^^But the idea of the star already having exploded when Spock launches the rescue mission is an objectionable one: there should be no unpredictable elements remaining, then, and the fate of Romulus should already be sealed at the moment Spock takes off from Vulcan. He knows the speed of the expanding destruction, he knows the top speed of his ship, and if that doesn't allow him to save Romulus, why even bother launching?
If Spock only knows a star is about to explode, then there's an element of uncertainty there, and the mission is worth launching. Also, that way the star can be the homestar of Romulus, which is physically plausible (no FTL waves that mysteriously slow to STL to hit the planet) and depicts a more containable phenomenon.
By the way, how do you get close enough to a supernova to throw something into it?
"It" ought to be a fairly thin shell, through which any starship could punch in a matter of milliseconds. If the solution is to create a black hole in the center of the shell, then Spock could do it to a supernova centered on the Romulan homestar by flying to the Romulan home system.
If the solution is to drop red matter at some random fringe of the phenomenon, though... Then why would Spock pick the Romulan home system for that random fringe? Wouldn't some other fringe be closer in all probability?

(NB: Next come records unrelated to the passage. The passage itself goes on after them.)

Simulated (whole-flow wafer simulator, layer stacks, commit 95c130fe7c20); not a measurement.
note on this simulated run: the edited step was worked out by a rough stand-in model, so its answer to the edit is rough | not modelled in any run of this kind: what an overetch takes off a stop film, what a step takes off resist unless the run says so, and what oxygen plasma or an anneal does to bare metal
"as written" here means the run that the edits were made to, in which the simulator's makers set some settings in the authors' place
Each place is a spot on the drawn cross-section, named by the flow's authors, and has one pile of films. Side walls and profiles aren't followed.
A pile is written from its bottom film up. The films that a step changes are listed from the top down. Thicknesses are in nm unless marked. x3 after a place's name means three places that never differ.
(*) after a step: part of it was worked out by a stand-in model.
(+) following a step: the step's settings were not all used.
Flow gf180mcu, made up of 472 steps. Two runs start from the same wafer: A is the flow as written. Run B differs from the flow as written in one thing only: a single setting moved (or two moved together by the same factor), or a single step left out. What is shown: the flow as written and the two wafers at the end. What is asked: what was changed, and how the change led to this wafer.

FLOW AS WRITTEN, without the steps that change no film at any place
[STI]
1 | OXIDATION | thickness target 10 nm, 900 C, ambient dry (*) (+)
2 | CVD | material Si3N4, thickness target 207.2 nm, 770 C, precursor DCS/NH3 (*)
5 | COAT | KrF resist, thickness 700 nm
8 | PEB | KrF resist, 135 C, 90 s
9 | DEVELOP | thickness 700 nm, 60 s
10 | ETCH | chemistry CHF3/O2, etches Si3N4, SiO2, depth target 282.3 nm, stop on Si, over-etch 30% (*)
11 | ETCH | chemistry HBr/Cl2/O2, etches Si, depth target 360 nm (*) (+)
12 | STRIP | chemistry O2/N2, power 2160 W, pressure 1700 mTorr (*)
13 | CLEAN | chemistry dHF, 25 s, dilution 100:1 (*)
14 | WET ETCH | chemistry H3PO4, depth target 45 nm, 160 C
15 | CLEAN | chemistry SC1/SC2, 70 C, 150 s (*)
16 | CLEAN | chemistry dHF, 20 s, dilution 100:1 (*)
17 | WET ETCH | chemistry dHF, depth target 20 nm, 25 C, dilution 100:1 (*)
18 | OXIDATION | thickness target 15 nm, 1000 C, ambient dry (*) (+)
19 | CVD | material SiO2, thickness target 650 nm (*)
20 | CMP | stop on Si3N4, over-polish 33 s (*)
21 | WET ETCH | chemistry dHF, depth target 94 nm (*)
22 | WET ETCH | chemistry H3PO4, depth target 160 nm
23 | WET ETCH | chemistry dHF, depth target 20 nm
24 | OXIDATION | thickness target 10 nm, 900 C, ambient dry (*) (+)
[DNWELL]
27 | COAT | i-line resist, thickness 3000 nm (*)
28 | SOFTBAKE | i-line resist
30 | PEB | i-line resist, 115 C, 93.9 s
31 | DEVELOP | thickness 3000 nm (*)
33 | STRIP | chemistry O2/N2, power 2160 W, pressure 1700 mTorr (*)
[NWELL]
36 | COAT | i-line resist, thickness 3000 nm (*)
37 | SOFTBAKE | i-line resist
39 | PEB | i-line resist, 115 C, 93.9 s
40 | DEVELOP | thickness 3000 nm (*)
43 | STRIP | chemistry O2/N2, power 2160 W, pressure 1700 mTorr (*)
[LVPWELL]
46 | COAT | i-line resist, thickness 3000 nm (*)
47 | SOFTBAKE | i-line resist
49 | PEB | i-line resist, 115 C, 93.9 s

This is a very strange star.
It could be a perfectly ordinary star - the strange part is how a black hole can negate or reverse the effects of it going supernova. Or perhaps red matter has some other effects besides/instead of creating black holes?
Incidentally, why is the ship vertical in that image? Wouldn't it be significantly easier to build/modify it when it lays horizontal? Fewer gantries and scaffoldings needed, smaller cranes and a smaller facility overall should suffice, and things should be generally more easily reachable.